After the defeat of the November Uprising (1830–1831) thousands of Polish patriots were forced to leave their homeland. Thus began one of the largest migration movements in 19th century Europe, commonly known as the Great Emigration.
Public opinion in Western Europe, especially among liberals, was very enthusiastic about the Polish uprising against the tyranny of the Russian Tsar. Unfortunately, the defeated insurgent troops were forced to flee across the border to Prussia and Austria. The organizers and participants of the uprising who were mainly members of the upper social classes, e.g. the nobility and the intelligentsia, were forced into exile. These emigrants would reach France, Great Britain, the United States, the Scandinavian countries, and even Algeria and Turkey.

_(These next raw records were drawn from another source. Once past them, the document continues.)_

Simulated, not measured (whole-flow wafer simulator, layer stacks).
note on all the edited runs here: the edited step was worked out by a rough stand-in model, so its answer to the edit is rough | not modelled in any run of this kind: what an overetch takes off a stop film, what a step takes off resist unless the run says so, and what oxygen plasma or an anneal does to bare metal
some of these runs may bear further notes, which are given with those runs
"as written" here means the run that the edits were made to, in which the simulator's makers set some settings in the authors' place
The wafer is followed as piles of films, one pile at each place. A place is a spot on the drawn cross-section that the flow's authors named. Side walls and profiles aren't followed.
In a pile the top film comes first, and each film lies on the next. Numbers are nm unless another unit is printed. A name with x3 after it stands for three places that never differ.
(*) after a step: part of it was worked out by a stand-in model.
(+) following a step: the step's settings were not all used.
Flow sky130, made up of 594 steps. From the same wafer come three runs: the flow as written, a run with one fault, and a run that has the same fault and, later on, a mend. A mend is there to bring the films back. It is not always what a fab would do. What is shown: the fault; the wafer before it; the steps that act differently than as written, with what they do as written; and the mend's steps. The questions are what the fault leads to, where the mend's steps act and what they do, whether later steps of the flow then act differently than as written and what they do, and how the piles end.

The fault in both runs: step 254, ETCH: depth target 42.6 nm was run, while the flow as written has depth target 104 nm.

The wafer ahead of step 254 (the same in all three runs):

At the time of the failure of the uprising, a discussion arose on further actions. Should we build-up the armed forces in France, as planned by General Józef Bem? Or maybe rather work on stimulating national feelings in all social strata in the Polish lands under partition? Political matters were of secondary importance. It was assumed that a constitutional monarchy would be established in independent Poland in order to avoid radicalism. However, one thing was agreed – the most important thing was “first to be, later – [decide] in what way”.
There was also a new concept known as creating “diplomacy without credentials” led by Prince Adam Jerzy Czartoryski, a representative of one of the most influential families in Europe. [Due to his influence,] the center of Polish emigration became the palace named Hôtel Lambert situated on the Seine. He himself was even called the minister of foreign affairs of the non-existent state. [In the Hôtel Lambert], discussions focused on plans for the future, attitudes towards the peasants’ cause, the reason for the defeat of the November Uprising and the concept of another independence movement. Hôtel Lambert was the “spiritual capital” of Polish emigration, where Fryderyk Chopin, poets Adam Mickiewicz, Juliusz Słowacki and Cyprian Kamil Norwid met.
Internal disputes quickly led to the formation of several competing camps. Prince Czartoryski was the head of the conservatives who believed that Poland could return to the map of Europe only as a result of a war among great powers. At the same time, they conducted an active “foreign policy”, trying to influence the authorities in Paris and London. Initially, they advocated a constitutional monarchy based on the 3 May Constitution, but in subsequent years the party evolved towards liberalism, calling for an improvement of the peasants’ situation. It was a great merit of the camp to support artists and the development of Polish culture abroad. Numerous associations, schools, libraries and Polish parishes were established, books were printed and the press was published.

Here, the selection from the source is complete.